I thought the yerba maté would be the same. So, when I was given the little purple and yellow box filled with Mobtown Fermentation’s brand new Icaro Yerba Maté drink, I honestly felt my gut sink.
The background of kombucha, with its live yeast cultures and vinegar taste, certainly floated around the back of my mind as I pulled each of the yerba maté bottles out of their packaging, one by one. The bottles felt foreboding in my hands at no fault of their own. “It’s just a drink,” I told myself as I played with the long glass bottles. “It won’t hurt you.”
Mobtown Fermentation, the creator of the Icaro Yerba Maté drink, is a Baltimore-based kombucha brewery. Founded by Sergio Malarin, Sid Sharma and Adam Bufano, Mobtown has created a total of eight different types of kombucha and two types of Yerba maté. Since their creation in 2015, the company has expanded its supply to more than nine states.
A quick flick of my wrist popped the long glass bottle open, and a billow of smoke rose from the bottle’s core. I was brought back to the poison apple from Snow White. This drink is dangerous, my brain screamed at me. I took a gulp of fresh air, thanked this world for the wonderful life I had lived so far, tilted my head back and took a large swig of the smoking brown liquid.
It tasted like Sprite.
I opened my eyes with surprise as the sweet drink made its way down my throat. The carbonation made my mouth feel bubbly and fresh, and I was left with the taste of sweetened iced tea. What is this drink?

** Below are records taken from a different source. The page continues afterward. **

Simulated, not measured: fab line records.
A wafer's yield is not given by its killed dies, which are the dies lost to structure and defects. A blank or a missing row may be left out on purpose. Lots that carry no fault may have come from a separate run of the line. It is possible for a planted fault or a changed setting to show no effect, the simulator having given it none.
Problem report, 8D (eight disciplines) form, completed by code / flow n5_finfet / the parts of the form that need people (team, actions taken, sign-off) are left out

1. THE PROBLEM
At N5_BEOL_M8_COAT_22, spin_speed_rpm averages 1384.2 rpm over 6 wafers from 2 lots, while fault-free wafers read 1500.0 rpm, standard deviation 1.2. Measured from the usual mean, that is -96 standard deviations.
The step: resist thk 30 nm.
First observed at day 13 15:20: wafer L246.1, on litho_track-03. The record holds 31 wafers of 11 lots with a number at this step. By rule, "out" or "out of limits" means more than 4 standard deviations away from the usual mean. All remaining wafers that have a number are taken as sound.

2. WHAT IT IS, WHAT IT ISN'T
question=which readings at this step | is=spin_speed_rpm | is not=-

“The yerba maté is not fermented,” Sharma says. “We take fair trade and organic ingredients and we steep them together to create the two different blends. …For a lot of people, it is surprising to realize that yerba maté tends to be richer than green tea in antioxidants. It also has anti-inflammatory benefits. It’s great for giving yourself a mental boost and good for heart health as well.”
The iced tea flavor was very similar to the black tea I normally drank during the day. It had a light lemony zest to it, and wasn’t overpoweringly sugary, which I gladly welcomed.
How it began
Growing up, Malarin experienced yerba maté firsthand when his family traveled to South America. There he drank it out of a gourd. Bufano, who was a touring musician, started seeing yerba maté pop up in bottled or can form in
“Really the influence of those two experiences came together, inspiring us to make our own,” Sharma says. “We brew the yerba maté in an extremely traditional way, but then we add the unique spin that we saw in the European market.”
And, he adds, drinks like these are becoming more common. “People are willing to try new different stuff more than the generation before us,” Sharma says. “I feel like the generation before us was the generation that build up the monster brands, like the Coca-colas, the Pepsis of the world. While our generation is more like artisan.”
Mobtown Fermentation uses yerba maté leaves from the Amazon and makes about 300 gallons of the tea at a time. While they started their brewing in one-gallon jars in 2015, currently they use three main 30,000-gallon tanks to produce their drinks.
Mobtown sells its kombucha in Whole Foods, Giant, Mom’s Organic, Harris Teeter and independent cafes. The founders are working to expand their yerba maté line in a similar manner.
Essentially every part of Mobtown has a homebrewed feel, from the completely internal production process to the self-distribution of the bottles, to its connections to local causes.
“We want all of our drinks to be cause driven,” Sharma says. “Our partner for yerba maté is Living Classrooms. For every bottle we give 1 percent for art education, specifically in Baltimore city.”
The company sold more than 14,000 within the first two weeks of yerba maté’s release.
“We are really excited because with that kind of growth, we can really have a large impact,” Sharma says.
With the last sip of the yerba, I was a bit sad to see the drink go. Though the caffeine kick is strong, I truly enjoyed opening the bottle, watching the smoke swell and taking a quick sip of the drink.
Yerba maté will roll out into more stores in the coming weeks and two new flavors of yerba will come out this summer.
And maybe, just maybe, I will put my fear aside to try some of Mobtown’s kombucha some point soon.